In January 1929, the restoration of the Jenney Stockade was in the planning stages. According to the News Letter Journal, Mrs. Baird of California donated $50 to the committee in charge of the restoration, and the library club donated another $15. The restoration planned to be completed by spring, and the article called for any other pledges from the community so the project’s committee could plan its budget accordingly. 
May 12, 1932, is the next date noted in Cash’s records, referencing the stockade’s historical marker. According to D.A.R. notes of the time, “motion made by Mrs. Babbage, seconded by Mrs. Durkee, the marker for the Jenny Stockade be ordered. Mr. Coyle kindly accompanied the ladies to the LAK to locate for them some of the locations of the stockade as remembered by him in 1876. It was decided to let Mr. Coyle and Mr. Meek of Upton decide on the most suitable location for the marker.” Cash said the marker still stands on U.S. Highway 16 in a little pullout near the LAK ranch. However, Cash noted that the Jenney Stockade actually stood where the ranch houses are now. 

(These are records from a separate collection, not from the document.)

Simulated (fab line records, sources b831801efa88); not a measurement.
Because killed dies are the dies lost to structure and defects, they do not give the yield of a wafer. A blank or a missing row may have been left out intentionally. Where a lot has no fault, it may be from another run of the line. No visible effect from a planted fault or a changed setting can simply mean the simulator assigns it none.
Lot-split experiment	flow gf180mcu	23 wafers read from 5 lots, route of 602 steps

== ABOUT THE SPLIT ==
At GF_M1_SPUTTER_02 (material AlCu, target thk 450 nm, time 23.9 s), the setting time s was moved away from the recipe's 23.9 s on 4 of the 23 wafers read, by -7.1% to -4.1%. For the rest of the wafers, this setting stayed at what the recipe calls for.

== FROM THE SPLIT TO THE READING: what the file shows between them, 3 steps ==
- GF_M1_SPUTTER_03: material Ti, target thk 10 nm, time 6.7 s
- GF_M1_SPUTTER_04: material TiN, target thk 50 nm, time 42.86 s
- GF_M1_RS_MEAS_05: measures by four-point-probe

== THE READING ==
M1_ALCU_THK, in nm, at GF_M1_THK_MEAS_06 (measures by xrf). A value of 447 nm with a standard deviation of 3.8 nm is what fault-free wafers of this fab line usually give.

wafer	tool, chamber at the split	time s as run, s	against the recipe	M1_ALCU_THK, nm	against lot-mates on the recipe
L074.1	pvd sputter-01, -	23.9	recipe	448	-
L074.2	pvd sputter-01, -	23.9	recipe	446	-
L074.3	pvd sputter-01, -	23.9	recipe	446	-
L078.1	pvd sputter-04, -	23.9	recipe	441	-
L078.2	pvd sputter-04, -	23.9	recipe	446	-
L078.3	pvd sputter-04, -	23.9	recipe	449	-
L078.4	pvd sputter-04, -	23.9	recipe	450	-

Cash’s records then skip to 1940, when the stockade building itself was dedicated as a historical landmark. An article printed on March 28, 1949, mentioned that the Jenney Stockade would be  dedicated by the governor and Wyoming historical landmark commission. The full article on the dedication was printed in the News Letter Journal on April 18, 1940, and is titled “To Place Monument of Site of Famous Jenney Stockade.” The article includes an excerpt from John C. Thompson’s column, ‘In Old Wyoming,’ printed in the Cheyenne Tribune:
“Sixty-five years ago—in April of the year 1875—feminine hearts went pit-a-pat when a handsome blond stranger, with a leonine mane, luxuriant eyebrows, dropping mustache, appeared on the streets of crude little Cheyenne. The ladies heard that Prof. Walter P. Jenney had been commissioned by the government of the United States to make an expedition into the Indian country north of the Platte and there determine whether reports of the Black Hills were lousy with gold were, or were not, dependable. The professor, they were informed, was an eminent geologist, and they had visualized him in their mind’s eye – as doubtless have the most of those who since have read concerning him – as a crusty, cranky old scientist with neglected whiskers and a total indifference concerning whether there was egg on his vest and no creases in his pants. They weren’t prepared, therefore, for the ‘Prof’ as he was in flesh and blood. He was around 30 years old – a nifty dresser, and one of the handsomest men that ever set foot in Cheyenne.”
Cash provided more information on Dr. Walter Proctor Jenney, based on his research on findagrave.com. He said Jenney was a man of many talents, working as a U.S. geologist, writer, mineralogist and leader of the Jenney-Newton Expedition. The expedition was an effort to confirm or refute George A. Custer’s reported discovery of gold. Jenney’s verification caused an influx in miners and settlers to the Black Hills. Cash added that Jenney was born in 1849 in Massachusetts, married Mary Patience Hopperton at the age of 42 and died in 1921 in Maryland. 
His influence on the Black Hills and the Jenney Stockade live on. The article printed in the News Letter Journal in April 1875 also said that the first permanent camp of the Jenney party in Weston County was to be marked with a monument the same year by the cooperative enterprise of the people of Newcastle and the Wyoming Historical Landmarks Commission. 
Cash clarified that the marker that sat with the Jenney Stockade behind the library and now sits at the Anna Miller Museum is a leftover marker of the tributaries of the Cheyenne river. The markers around the original site are separate dedications.  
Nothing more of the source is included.